LAURIE PATTON. The NBN won’t be finished on time. Simple as that!

Jun 25, 2018

In my opinion, the NBN will not be a completed project until everyone has access to fast, reliable broadband. On that basis, the rollout will take us well beyond the currently projected deadline of 2020. What’s worse, it will end up having cost more than the original 2009 version and far more than then communications minister, Malcolm Turnbull, was told to expect when he adopted his so-called multi-technology mix model.

The people who advised the Government back in 2013 are the ones to blame. They recommended using Telstra’s ageing copper (FTTN) network – but even worse, they failed to consider the run-down state of the Telstra and Optus HFC (Pay TV) networks. Optus HFC has been totally abandoned and Telstra HFC is in need of much repair. Both the FTTN and HFC decisions are at the heart of NBN Co’s current dilemma.

Last week Telstra announced a major restructure, conceding it will fail to reach revenue targets based on receipts from the handover of its copper network to NBN, and also resulting from delays to the re-purposing of its HFC network.

NBN Co, too, is facing a revenue shortfall due to its inability to sign up enough customers. On the one hand, people generally are sticking with their legacy services for as long as possible (and are reportedly not being encouraged to switch by the NBN re-sellers). There are too many news reports of people moving to the NBN only to see their Internet speeds fall, not to mention the drop-outs that plague much of the FTTN service. On the other hand, NBN Co is falling behind in the physical ability to connect premises as the rollout stalls due to technical problems.

The broadband world has moved on since 2013. When I joined Internet Australia in 2014 the IA board favoured returning to a full-fibre NBN. So, too, did the majority of Internet experts in the country – and full-fibre is still what’s occurring in 80 percent of new broadband rollouts globally.
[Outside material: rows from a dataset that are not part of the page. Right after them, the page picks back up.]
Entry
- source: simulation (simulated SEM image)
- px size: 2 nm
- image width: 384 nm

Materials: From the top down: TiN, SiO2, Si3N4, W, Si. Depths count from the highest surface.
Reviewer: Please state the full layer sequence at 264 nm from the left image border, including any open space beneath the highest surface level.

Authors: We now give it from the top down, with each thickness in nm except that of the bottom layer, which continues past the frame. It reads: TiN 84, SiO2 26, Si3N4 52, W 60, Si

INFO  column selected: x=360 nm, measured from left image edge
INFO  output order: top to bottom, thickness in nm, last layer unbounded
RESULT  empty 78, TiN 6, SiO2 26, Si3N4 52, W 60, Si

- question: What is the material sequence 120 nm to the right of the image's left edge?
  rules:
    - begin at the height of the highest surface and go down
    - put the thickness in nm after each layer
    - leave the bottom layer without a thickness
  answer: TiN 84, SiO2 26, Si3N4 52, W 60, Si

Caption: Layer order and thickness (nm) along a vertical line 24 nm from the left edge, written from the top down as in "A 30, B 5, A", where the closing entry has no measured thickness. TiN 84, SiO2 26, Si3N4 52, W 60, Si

IA later resolved to call for a new technology known as fibre-to-the-driveway, or as NBN Co prefers to call it, fibre-to-the-curb (FTTC). Numerous experts maintain this is a suitable interim option because it can be upgraded later as needed. FTTC only uses a short hop of copper wire from the footpath into the premises. Over that distance, reasonable speeds are currently possible, with new equipment coming onto the market that will deliver very fast broadband. In time, depending on demand for greater speeds, the copper running into premises can subsequently be replaced with fibre at a reasonable cost.

While NBN Co is starting to deploy some FTTC it is still rolling out more FTTN. The obstinate refusal of the NBN Co board to re-visit its flawed technology choices has left the Government with an impending crisis. One that will arguably keep escalating as we approach the next elections.

On IA’s behalf, I regularly called for a bipartisan rethink and an agreed plan to solve the problems plaguing NBN Co. We warned both sides of politics that business-as-usual was not a viable option. I even spoke personally to Mr Turnbull and subsequently briefed his then chief-of-staff. Of course, that very person, Drew Clark, headed up the Communications department when the fateful decision was made to junk the original NBN model. He now sits on the NBN Co board!

In September 2017 the Parliamentary Joint Standing Committee on the NBN published its first report – following an extensive on-the-ground review of the NBN rollout. The committee effectively called on the Government to direct NBN Co to abandon FTTN. While its Liberal Party members understandably dissented, significantly, the sole National Party member voted with the majority. If people in the capital cities are unhappy with their NBN, that’s nothing compared to absolute derision it receives in the bush.

Despite all the strife it is in NBN Co is apparently sticking to the argument that the current strategy has allowed a cheaper rollout. The evidence is firmly to the contrary. In New Zealand, where they’ve stuck with fibre they’ve progressively reduced their ‘per premises’ cost by about 50 percent. If we’d done the same we could have built the NBN for much less than it will have cost once you add in the expense of eventually having to replace about 40 percent of the fixed-line network that’s using FTTN.

The way we’re heading now, whoever is in office in 2020 will have to deal with our biggest ever national infrastructure debacle. NBN Co will owe the government about $19 billion, which it is having to borrow to complete the rollout, and will have to fund the replacement of FTTN. Nobody knows how much it will cost to rip out the copper network and replace it, or even with what it will be replaced (although it is a fair bet it will be FTTC). Until that happens, the NBN will remain a work-in-progress.

The boss of NBN Co, Bill Morrow, has admitted he took a proposal to the NBN Co board to fully embrace FTTC. Apparently, the board rebuffed him, placing concerns over marginal short-term cost increases ahead of what would have been long-term savings of a far greater magnitude. Not to mention providing a far better service to about four million customers.

Morrow is leaving at the end of the year. Even an ever-ebullient chino wearing American can presumably foresee there’s a car crash waiting to happen up the road. A search is on for a replacement CEO. Hopefully, the lucky recipient will bring their own flak jacket and tin hat.

Laurie Patton was CEO / Executive Director of Internet Australia from 2014-2017. This article first appeared on his The Lucky General site.